Hugh Miller - Sidoti

Okay, and the last question I had, you guys gave the color on the increase in the average payment size, 1.5%. I assume, the lease is relatively flat, that’s 1.5%. Is it both quarter-over-quarter and year-over-year and if you could you just let us know, is this kind of probably the first time in several years that you guys have seen a rise in that metric? Correct?

Kevin Stevenson

Yes, so that was a year-over-year metric. I look back; five out of the last six have really been flat or less than a percentage point. So the 1.5% sounds small but as I mentioned that was worth $800,000 in incremental collections. So we’re happy to see it.

Hugh Miller - Sidoti

And is it kind of safe to say that that possibly could have been also a driver of the impairment reversals in the quarter?

Kevin Stevenson

That’s probably a leap. Oh I had guessed 400 basis points. It’s 395.

Operator

Our next question comes from Mark Hughes of SunTrust. Your line is now open.

Mark Hughes - SunTrust

You had talked about couple of the sellers that have been out of the market and I think you said they were getting comfortable with the process. Is that to say there is an ongoing dialog or there is an end point for their process of getting comfortable that you can look at and they make you feel good that they’re going to be back in the market?

Steve Fredrickson

Well, I don’t want to speak for any of the sellers. It’s our understanding in our dialog with some of these guys and let me digress a moment. We’ve really seen the majority of the large banks go through a very detailed vetting process of people that they sell debt to and how we handle that bad debt once it’s been acquired.

And there have been a couple who for whatever set of circumstances have really pulled out of the market for the last 12 months or so, as they assess their selling processes and get comfortable with how that’s being conducted. And we understand again that one of them is on a track to returning to that sale market in a matter of months and another maybe somewhat longer than that.

Mark Hughes - SunTrust

So based on that, the fact that the majority have gone through the process, would it be fair to conclude that we won’t see any more deadlines about banks of stepping back?

Steve Fredrickson

Actually, I’ve been amazed at the press's fascination with reporting news that occurred a year ago. So I have no idea what’s going to be in the paper. But from a process standpoint, it would look to us like we’re in the latter innings of this bank lease adding process as opposed to early on in the process.

Mark Hughes - SunTrust

How about, where you had less competition perhaps, how much of that was decided not to participate for whatever reason versus we’re invited not to participate because the banks have gone through this process?

Steve Fredrickson

Well, based on the bidding that we’ve seen in all sort of offerings, both bankrupt and non-bankrupt, I would suspect that people are being invited, they are bidding aggressively. I don’t want to paint a picture that we’re winning a lion's share or anything close to that of the portfolios that we review. We’re continuing to win a minority of what we see and there continues to be a lot of competition in the market.

Operator

Thank you our next question comes come from Robert Dodd of Raymond James. Your line is now open.
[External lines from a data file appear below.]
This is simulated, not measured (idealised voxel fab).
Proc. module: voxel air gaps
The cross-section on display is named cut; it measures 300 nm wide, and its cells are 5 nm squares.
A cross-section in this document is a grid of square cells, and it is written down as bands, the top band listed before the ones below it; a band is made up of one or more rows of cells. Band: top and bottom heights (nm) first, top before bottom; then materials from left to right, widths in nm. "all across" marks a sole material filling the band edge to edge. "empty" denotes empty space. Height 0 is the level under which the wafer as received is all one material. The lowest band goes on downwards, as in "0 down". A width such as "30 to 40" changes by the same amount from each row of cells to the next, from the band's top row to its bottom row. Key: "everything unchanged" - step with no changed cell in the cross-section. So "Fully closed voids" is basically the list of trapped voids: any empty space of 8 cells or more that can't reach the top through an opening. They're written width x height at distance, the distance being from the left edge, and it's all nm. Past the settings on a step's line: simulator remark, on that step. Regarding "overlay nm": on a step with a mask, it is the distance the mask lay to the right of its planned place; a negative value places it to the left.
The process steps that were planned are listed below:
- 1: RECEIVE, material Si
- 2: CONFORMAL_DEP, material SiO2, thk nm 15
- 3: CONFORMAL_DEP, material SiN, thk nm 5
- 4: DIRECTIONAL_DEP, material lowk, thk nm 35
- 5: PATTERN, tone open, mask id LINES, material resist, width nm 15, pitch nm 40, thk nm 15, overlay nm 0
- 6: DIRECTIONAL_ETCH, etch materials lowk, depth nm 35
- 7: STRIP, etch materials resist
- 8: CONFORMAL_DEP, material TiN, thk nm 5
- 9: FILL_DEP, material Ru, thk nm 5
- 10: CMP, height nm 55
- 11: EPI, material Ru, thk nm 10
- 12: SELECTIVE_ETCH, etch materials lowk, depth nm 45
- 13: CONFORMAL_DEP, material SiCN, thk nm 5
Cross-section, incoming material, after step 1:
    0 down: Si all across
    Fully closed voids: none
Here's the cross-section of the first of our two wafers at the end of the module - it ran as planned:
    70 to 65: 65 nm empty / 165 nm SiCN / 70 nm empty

Robert Dodd – Raymond James

First another one on the regulatory side. You mentioned that OCC talking to their banks telling them to do things a little differently. What kind of impact do you think that could have and timeframe, because obviously the moves and maybe some arbitrage that the banks could do and the incentives that they have to do some things in house versus essentially using an external provider. So how significant of an effect do you think that could be to the market that you invest?

Steve Fredrickson

Well, I don’t want to speculate too far on what a regulator that isn’t directly involved in our businesses at least is going to do to the people that we buy debt from. So we’re little bit removed from directly understanding what’s going on there. But our understanding from the whole process is that re-examination of the selling procedures that the banks have gone through has been driven by the OCC and its concerns about how customers are being treated after debt is being sold to third parties.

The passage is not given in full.